How to prove if log is rational/irrational I'm an English major, now doubling in computer science. The first course I'm taking is Discrete Mathematics for Computer Science, using the MIT 6.042 textbook.
Within the first chapter of the book's practice problems, they ask us multiple times to prove that some log function is either rational or irrational.
Specific cases make more sense than others, but I would really appreciate any advice on how to approach these problems. Not how to carry them out algebraically, but what thought constructs are necessary to consider a log being (ir)rational.
For example, in the case of $\sqrt{2}^{2\log_2 3}$, proving that $2\log_23$ is irrational (and therefore $a^b$, when $a=\sqrt{2}$ and $b=2\log_23$, is rational) is not an easily solvable problem. I understand the methods of proofs, but the rules of logs are not intuitive to me. 
A section from my TF's solution is not something I would know myself to construct:
Since $2 < 3$, we know that $\log_23$ is positive
(specifically it is greater than $1$), and hence so is $2\log_23$. Therefore, we can assume that $a$ and $b$ are two positive integers.
Now $2\log_2 3=a/b$ implies $2^{2\log_2 3}=2^{a/b}$.
Thus $$2^{a/b}=2^{2\log_2 3} = 2^{\log_2 3^2} =3^2 =9\text{,}$$
and hence $2^a = 9^b$.
Any advice on approaching thought construct to logs would be greatly appreciated!
 A: To say that $\log_2 3$ is rational would mean that there are integers $m$, $n$ such that $\log_2 3=\dfrac mn$.  That would imply that $2^{m/n}=3$, so that $2^m=3^n$.  But that says an even number equals an odd number, which is impossible, so $\log_2 3$ cannot be rational.
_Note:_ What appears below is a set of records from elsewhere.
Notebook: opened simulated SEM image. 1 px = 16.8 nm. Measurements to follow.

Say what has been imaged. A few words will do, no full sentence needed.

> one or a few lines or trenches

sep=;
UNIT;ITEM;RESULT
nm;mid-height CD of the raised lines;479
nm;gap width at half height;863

But that doesn't help much in figuring out whether $2^{2\log_2 3}$ is rational.  One can write
$$
2^{2\log_2 3} = \left(2^{\log_2 3}\right)^2 = 3^2 = 9,\tag1
$$
so that is rational.  But in doing that you don't need to know anything at all about rational or irrational numbers until that final step where you observe that $9$ is rational.  Line $(1)$ above is just application of standard rules governing exponents and logarithms.
A: I came up with what I believe to be an original formulation of proving that $\log_ab $ is irrational.
If $\log_ab$ is rational, it is equal to some $a/b$, where $ a,b \in \mathbb{Z} $, where $ \mathbb{Z} $ is the set of integers.
If $\log_2 3=a/b$, then 
Thus $$2^{a} =3^b = N\text{,}$$
Where $N$ is some number $ \in \mathbb{Z} $
Now, since 2 and 3 are both prime, if this N exists, it has a prime factorization of $2 \cdotp 2 \cdotp 2 \cdotp ... \cdotp 2 $ and also of $3\cdotp3\cdotp3\cdotp3\cdotp...\cdotp3 $
( $a$ number of 2's and $b$ number of 3's)
But any number $ N $ can only have one unique prime factorization, so no such $ a,b $ can exist.
This shows that any $\log_x y$ where $a, b \in \mathbb{Z}$ and $a, b $ are mutually prime is irrational, since $x^{a} =y^b $ cannot be true, and all prime numbers (including 2 and 3) are mutually prime by definition.